Intel puts up video to clean up Arc confusion, ends up creating some more with wrong specs

Over the past few weeks, the Intel Arc marketing team has been sharing performance numbers for its Arc A750 graphics card. So far, these numbers have mainly consisted of rasterization and the card is shown to be somewhat comparable to the Nvidia GeForce RTX 3060. Hence, it is fair to assume that Arc A750 will also be similar to the AMD Radeon RX 6600 and 6600 XT.

Initially, Intel showed a five-game sample comparison but later, it published a 50-game sample covering several titles based on modern DirectX 12 and Vulkan APIs. In terms of ray tracing (DXR) performance, however, the more powerful A770 was pitted against the RTX 3060.

In case you are wondering about the differences in specifications between the various Arc models, Intel today has shared the specs of the Arc desktop GPU line-up. A separate image detailing the specifications of the A750 and A770 Limited Edition cards has also been provided.

Bizarrely, however, Intel has listed the entry level Arc A380 as featuring 4 GB memory instead of the 6 GB it actually has. You can see Intel"s own website lists the SKU as a 6 GB model:

It is unlikely that the A380 model has undergone a memory configuration change, given how the card still features 186 GB/s memory (as you can see in the Arc website image above). For the card to suddenly become a 4 GB SKU, the memory interface must either be decreased or increased to 64-bit or 128-bit width, respectively. Either of these will also consecutively affect the memory bandwidth.

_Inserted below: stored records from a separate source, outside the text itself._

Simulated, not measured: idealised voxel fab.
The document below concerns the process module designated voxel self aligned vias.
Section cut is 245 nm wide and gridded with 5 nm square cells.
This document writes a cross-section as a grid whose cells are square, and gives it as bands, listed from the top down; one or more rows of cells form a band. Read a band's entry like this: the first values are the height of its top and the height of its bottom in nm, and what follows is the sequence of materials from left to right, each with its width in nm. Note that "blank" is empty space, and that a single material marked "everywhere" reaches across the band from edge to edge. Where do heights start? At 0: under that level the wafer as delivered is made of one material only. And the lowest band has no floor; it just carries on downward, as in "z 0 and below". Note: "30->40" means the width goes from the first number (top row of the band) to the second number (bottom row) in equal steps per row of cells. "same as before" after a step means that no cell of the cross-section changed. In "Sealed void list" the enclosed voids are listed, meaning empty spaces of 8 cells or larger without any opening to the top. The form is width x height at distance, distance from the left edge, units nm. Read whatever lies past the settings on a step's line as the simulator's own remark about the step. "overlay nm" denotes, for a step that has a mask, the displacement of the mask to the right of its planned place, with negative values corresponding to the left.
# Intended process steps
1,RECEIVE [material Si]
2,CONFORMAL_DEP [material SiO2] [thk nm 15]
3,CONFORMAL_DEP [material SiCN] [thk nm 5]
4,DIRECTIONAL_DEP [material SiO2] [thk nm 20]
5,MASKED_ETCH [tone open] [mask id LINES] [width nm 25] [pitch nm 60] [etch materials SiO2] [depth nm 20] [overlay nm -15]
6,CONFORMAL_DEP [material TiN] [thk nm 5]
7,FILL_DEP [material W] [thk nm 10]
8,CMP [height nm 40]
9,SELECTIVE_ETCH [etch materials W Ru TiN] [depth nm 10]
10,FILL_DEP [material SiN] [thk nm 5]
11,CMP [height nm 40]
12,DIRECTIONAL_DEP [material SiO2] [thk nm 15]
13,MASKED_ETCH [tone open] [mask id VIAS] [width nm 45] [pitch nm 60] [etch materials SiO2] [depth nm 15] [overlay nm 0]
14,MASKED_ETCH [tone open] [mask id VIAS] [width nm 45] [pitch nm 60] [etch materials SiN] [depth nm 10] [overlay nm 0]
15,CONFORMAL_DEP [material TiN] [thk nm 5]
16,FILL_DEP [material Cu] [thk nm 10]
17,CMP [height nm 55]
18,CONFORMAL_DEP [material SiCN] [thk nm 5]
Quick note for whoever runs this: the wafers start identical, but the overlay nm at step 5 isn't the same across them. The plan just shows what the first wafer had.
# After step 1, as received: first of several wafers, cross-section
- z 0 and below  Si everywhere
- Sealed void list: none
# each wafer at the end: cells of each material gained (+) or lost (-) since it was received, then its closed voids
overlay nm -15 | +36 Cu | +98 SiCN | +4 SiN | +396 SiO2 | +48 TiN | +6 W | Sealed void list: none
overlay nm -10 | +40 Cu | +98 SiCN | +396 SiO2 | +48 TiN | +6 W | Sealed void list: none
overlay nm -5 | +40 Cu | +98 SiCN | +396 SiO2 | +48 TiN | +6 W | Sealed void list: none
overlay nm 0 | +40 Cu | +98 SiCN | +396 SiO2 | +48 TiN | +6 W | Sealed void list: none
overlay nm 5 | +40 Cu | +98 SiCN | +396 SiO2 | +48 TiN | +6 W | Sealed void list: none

It is kind of funny as two of Intel"s top execs talk about the specs of Arc without realizing the error. Ironically, at the start of the video, they even go on to say that the Q&A session was meant to clean up any confusion created by previous videos and messages.

Source: Intel


Update: Intel has now published the corrected the memory capacity specifications for Arc A380. It now shows 6GB VRAM on the table image below:

Additionally, the company has also fixed the memory bandwidth numbers (Gigabytes per second) which were presented with "Gbps" previously instead of "GBps".

A new video has also been put up on YouTube showing the corrected specs.